Wishing well? The last direct lunar sample was retrieved by the Soviet Luna 24 robotic lander, August 18, 1976. In total darkness, the descent stage landed on rim of this 64 meter crater, on the southeastern volcanic plains of Mare Crisium (12.717°N, 62.222°E), where it was imaged by the LROC Narrow Angle Camera last fall. Enlargement of lander at lower left, LROC NAC observation M174868307L, LRO orbit 10904, November 2, 2011; resolution 43 cm per pixel from 25.57 kilometers [NASA/GSFC/Arizona State University]. |
Paul D. Spudis
The Once and Future Moon
Smithsonian Air & Space
The Once and Future Moon
Smithsonian Air & Space
A recent article tells how Soviet scientists studying regolith samples returned from the Moon in 1976 by the unmanned Luna 24 mission first discovered lunar water. This assertion is based on a paper published in the Russian journal Geokhimiia (vol. 285, p. 285-288, February 1978). The measurement used infrared absorption spectroscopy to look for the “water band” centered around 2.8 microns, the same technique used recently by several groups to map the water band on the lunar surface regionally from flyby (Cassini and EPOXI) and orbital (Chandrayaan-1) spacecraft. The Soviet paper claimed to detect water at a level of about 0.1 weight percent. This high concentration level of water raised my antennae.
The discovery of significant amounts of water would tell us about lunar processes and history as well as provide evidence that water might be manufactured on the Moon to support future exploration. The first lunar samples returned to Earth in 1969 by the Apollo 11 mission were intensely scrutinized for water content. Besides being exceedingly dry, the chemistry of the Apollo samples suggested they were created in a completely anhydrous, reducing environment. Samples from subsequent missions confirmed and extended this initial impression to the point where talk of water on the Moon was mostly dismissed.

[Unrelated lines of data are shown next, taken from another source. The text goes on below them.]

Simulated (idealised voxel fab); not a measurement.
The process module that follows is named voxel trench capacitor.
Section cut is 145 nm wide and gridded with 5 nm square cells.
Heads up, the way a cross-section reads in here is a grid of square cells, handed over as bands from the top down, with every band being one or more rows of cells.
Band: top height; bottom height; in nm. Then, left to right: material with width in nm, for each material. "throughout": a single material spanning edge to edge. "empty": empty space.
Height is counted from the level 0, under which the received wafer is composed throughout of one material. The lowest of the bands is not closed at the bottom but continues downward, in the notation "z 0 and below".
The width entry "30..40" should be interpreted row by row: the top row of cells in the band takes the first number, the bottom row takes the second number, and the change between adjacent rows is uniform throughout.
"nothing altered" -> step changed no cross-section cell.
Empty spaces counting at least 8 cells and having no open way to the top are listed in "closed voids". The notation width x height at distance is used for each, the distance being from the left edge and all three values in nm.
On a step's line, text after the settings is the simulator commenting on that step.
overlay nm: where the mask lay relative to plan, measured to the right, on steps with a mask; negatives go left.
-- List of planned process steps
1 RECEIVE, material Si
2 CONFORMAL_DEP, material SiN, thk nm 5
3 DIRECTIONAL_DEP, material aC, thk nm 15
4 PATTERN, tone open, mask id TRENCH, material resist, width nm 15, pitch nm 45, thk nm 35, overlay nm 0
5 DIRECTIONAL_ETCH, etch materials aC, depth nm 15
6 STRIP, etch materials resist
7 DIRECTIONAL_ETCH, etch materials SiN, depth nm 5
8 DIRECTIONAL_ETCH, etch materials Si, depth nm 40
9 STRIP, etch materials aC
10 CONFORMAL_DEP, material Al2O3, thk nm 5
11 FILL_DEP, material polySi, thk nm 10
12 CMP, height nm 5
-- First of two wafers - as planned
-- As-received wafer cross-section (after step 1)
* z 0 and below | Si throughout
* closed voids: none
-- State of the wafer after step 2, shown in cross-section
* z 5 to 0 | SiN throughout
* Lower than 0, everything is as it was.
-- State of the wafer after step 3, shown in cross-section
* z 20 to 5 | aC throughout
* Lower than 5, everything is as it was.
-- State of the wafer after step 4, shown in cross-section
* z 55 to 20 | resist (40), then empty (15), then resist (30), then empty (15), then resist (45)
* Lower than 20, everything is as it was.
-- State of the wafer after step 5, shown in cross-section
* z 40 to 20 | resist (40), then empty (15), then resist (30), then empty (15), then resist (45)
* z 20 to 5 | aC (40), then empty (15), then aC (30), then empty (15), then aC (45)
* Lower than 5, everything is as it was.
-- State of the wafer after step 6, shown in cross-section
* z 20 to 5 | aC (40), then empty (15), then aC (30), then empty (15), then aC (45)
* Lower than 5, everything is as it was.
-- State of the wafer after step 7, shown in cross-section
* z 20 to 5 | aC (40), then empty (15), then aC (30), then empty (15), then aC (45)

A rock returned in 1972 by the Apollo 16 mission displayed visible brownish splotches which turned out to be “rust” in the form of the mineral akaganeite, an iron-hydroxyl phase, with minor amounts of chlorine. This mineral could have formed by the aqueous alteration of the iron-chlorine mineral lawrencite found in some meteorites. However a source of water is still needed to create the “rust,” so for several years the source of the water and the nature of the alteration were debated. Did water come from the inside of the Moon or from an impacting comet? Did the oxidation occur on the Moon or was it caused by the exposure of the highly reduced lunar sample to humid air (from inside the returning Apollo command module or the Houston summer humidity)? Different workers had a variety of opinions but with no resolution, interest faded.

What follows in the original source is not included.